← Part IV/Fluctuations & Response Theory

Fluctuations & Response Theory

Reading time: ~55 minutes | Difficulty: Advanced | Prerequisites: Partition functions, ensemble theory

Thermal equilibrium is not static. Every observable quantity fluctuates spontaneously around its mean value, and these fluctuations carry deep information about how the system responds to external perturbations. The fluctuation-dissipation theorem establishes this profound connection: equilibrium noise determines out-of-equilibrium response.

Central Idea

A system in equilibrium at temperature $T$ undergoes spontaneous fluctuations in energy, volume, particle number, and other observables. These fluctuations are not random noise to be discarded — they encode the system's thermodynamic response functions (heat capacity, compressibility, susceptibility). Measuring the magnitude of fluctuations in equilibrium tells us how strongly the system will respond when driven out of equilibrium by an external force.

Why This Matters

  • Thermal noise in electronic circuits (Johnson-Nyquist noise) is directly related to electrical resistance
  • Brownian motion of colloidal particles reveals the viscosity of the surrounding fluid
  • Density fluctuations in fluids determine light scattering intensity (critical opalescence)
  • Magnetic susceptibility can be extracted from spin fluctuation measurements

Derivation 1: The Fluctuation-Dissipation Theorem

We derive the fundamental connection between equilibrium fluctuations and thermodynamic response functions. The key insight is that the variance of a thermodynamic quantity is determined by the derivative of its conjugate variable.

Energy Fluctuations and Heat Capacity

In the canonical ensemble, the probability of microstate $i$ with energy $E_i$ is:

$$P_i = \frac{e^{-\beta E_i}}{Z}, \quad Z = \sum_i e^{-\beta E_i}, \quad \beta = \frac{1}{k_B T}$$

The mean energy is $\langle E \rangle = \sum_i E_i P_i$. We compute the variance of energy by differentiating the partition function. Starting from the definition:

$$\langle E \rangle = -\frac{\partial \ln Z}{\partial \beta}$$

Differentiating again with respect to $\beta$:

$$\frac{\partial \langle E \rangle}{\partial \beta} = -\frac{\partial^2 \ln Z}{\partial \beta^2} = -\left(\langle E^2 \rangle - \langle E \rangle^2\right) = -\langle (\Delta E)^2 \rangle$$

Since $\beta = 1/(k_B T)$, we have $d\beta = -dT/(k_B T^2)$, so:

$$\frac{\partial \langle E \rangle}{\partial T} = C_V = \frac{\langle (\Delta E)^2 \rangle}{k_B T^2}$$

Result: Energy Fluctuations

$$\boxed{\langle (\Delta E)^2 \rangle = k_B T^2 C_V}$$

Energy fluctuations are directly proportional to the heat capacity. Large $C_V$ means large energy fluctuations — the system easily exchanges energy with its surroundings.

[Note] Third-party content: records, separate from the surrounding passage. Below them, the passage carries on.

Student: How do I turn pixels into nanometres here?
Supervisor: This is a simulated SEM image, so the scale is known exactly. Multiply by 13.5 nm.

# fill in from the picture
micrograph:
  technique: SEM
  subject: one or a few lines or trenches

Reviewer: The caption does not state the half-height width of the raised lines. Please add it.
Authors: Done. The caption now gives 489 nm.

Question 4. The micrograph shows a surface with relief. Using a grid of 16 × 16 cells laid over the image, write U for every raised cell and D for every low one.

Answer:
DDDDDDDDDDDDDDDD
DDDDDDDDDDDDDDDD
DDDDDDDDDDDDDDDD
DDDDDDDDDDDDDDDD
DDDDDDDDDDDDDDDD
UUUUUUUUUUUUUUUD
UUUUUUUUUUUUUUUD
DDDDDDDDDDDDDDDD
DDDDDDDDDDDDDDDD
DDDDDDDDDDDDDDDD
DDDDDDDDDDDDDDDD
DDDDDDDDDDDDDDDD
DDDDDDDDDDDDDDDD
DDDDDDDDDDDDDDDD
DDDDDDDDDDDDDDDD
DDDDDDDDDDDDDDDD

Volume Fluctuations and Compressibility

In the isothermal-isobaric ensemble (constant $T, P, N$), the partition function is:

$$\Delta(T, P, N) = \sum_V \sum_i e^{-\beta(E_i + PV)}$$

The mean volume is $\langle V \rangle = -(\partial \ln \Delta / \partial(\beta P))_T$. Differentiating again yields the volume fluctuations:

$$\langle (\Delta V)^2 \rangle = -k_B T \frac{\partial \langle V \rangle}{\partial P}\bigg|_T = k_B T V \kappa_T$$

Result: Volume Fluctuations

$$\boxed{\langle (\Delta V)^2 \rangle = k_B T V \kappa_T}$$

where $\kappa_T = -(1/V)(\partial V / \partial P)_T$ is the isothermal compressibility. A highly compressible system has large volume fluctuations.

Number Fluctuations and Compressibility

In the grand canonical ensemble (constant $T, V, \mu$), particle number fluctuates. The grand partition function is:

$$\mathcal{Z} = \sum_{N=0}^{\infty} e^{\beta \mu N} Z(T, V, N)$$

The mean particle number is $\langle N \rangle = k_B T (\partial \ln \mathcal{Z} / \partial \mu)_{T,V}$. Taking a second derivative:

$$\langle (\Delta N)^2 \rangle = k_B T \frac{\partial \langle N \rangle}{\partial \mu}\bigg|_{T,V}$$

Using the thermodynamic identity $(\partial \mu / \partial N)_{T,V} = V/(N^2 \kappa_T)$(derived from $\mu = (\partial G / \partial N)_{T,P}$ and the Gibbs-Duhem relation):

Result: Number Fluctuations

$$\boxed{\langle (\Delta N)^2 \rangle = \frac{k_B T N^2 \kappa_T}{V}}$$

For an ideal gas, $\kappa_T = 1/P = V/(Nk_BT)$, giving $\langle (\Delta N)^2 \rangle = N$ (Poisson statistics). Near a critical point, $\kappa_T \to \infty$, so number fluctuations diverge — this is critical opalescence.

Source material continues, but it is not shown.